A Silicon Valley can’t lack an international airport

Karnataka Chief Minister S M Krishna has offered the assurance that the Bangalore international airport project will take off and become operational by December 2004. A tight schedule of implementation has now been drawn up. The joint venture partner with 74 per cent equity stake is to be finalised by next month-end. The project has already gone through various feasibility and re-feasibility studies, just as it has also seen the exit of major prospective partners like the Tata-Raytheon-Singapore consortium, fed up with the government’s lukewarm response. According to Mr Krishna, all clearances and financial closure are now expected to be in place by early January 2002 and work is slated to start a month on. The first phase of the project will be completed in a 30-month timeframe, and the airport will be operational by December 2004. Really?

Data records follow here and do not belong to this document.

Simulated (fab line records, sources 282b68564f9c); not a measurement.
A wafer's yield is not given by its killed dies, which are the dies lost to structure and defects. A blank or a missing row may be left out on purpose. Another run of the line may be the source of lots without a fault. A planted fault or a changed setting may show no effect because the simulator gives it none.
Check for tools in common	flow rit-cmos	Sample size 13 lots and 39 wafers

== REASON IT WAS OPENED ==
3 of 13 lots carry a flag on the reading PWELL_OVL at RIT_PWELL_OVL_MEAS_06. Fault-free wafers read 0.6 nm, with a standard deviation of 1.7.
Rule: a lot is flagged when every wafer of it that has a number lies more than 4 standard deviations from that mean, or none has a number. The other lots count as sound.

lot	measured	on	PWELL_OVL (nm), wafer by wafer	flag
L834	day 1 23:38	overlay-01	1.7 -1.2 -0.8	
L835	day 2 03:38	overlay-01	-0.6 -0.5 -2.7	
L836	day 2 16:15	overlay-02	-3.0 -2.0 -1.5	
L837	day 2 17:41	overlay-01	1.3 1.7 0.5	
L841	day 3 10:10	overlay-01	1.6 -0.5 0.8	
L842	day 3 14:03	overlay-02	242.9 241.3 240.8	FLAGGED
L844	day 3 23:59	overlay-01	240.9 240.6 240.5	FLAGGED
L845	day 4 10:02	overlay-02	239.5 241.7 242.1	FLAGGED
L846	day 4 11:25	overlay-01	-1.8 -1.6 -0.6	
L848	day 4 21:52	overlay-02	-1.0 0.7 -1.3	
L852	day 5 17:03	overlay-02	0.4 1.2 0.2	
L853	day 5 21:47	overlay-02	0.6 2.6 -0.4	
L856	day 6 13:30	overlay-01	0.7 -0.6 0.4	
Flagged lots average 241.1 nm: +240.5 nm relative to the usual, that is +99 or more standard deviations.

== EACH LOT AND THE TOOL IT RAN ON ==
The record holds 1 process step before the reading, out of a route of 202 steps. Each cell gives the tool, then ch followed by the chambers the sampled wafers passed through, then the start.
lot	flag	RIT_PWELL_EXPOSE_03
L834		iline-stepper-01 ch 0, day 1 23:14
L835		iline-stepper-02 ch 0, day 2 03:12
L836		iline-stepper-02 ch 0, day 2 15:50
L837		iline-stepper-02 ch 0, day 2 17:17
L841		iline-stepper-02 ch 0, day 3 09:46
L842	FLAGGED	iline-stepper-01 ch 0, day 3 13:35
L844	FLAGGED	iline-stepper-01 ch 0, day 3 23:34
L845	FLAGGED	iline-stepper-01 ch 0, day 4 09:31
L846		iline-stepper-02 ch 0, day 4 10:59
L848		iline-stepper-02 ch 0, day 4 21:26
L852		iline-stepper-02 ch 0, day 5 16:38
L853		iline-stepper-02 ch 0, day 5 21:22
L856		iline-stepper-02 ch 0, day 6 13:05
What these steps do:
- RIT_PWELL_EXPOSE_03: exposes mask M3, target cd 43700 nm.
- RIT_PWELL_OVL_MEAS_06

All this sounds too good to be true. Assuming honourable intentions, it seems too much to expect that the state government can work to this tight schedule, given its laid-back attitude in the past. A multi-crore project like this will need scores of clearances from various agencies, including central establishments. Six long years have elapsed since this first private sector international airport in the country was mooted. But it got bogged down thanks to pulls and pressures from vested interests and a singular lack of political will. But all is not lost, though costs are bound to go up. There are in fact some questions about the commercial viability of too many international airports in the peninsular region but the planning has obviously to look to the future rather than to what present traffic levels can justify. It is certainly unacceptable for international visitors to have to travel long distances and circuitous routes to Bangalore, with its Silicon-Valley pretensions and hopes of being a magnet to international businesses. The government must spare no effort now to ensure that all loose ends are tied up quickly. Karnataka has to keep in mind that, save for information technology, its recent track record in attracting capital is not exactly worth writing home about. Its mishandling of a Cargill here and a Cogentrix there has in fact shown the state in poor light. It is Mr Krishna’s challenge now to redeem matters.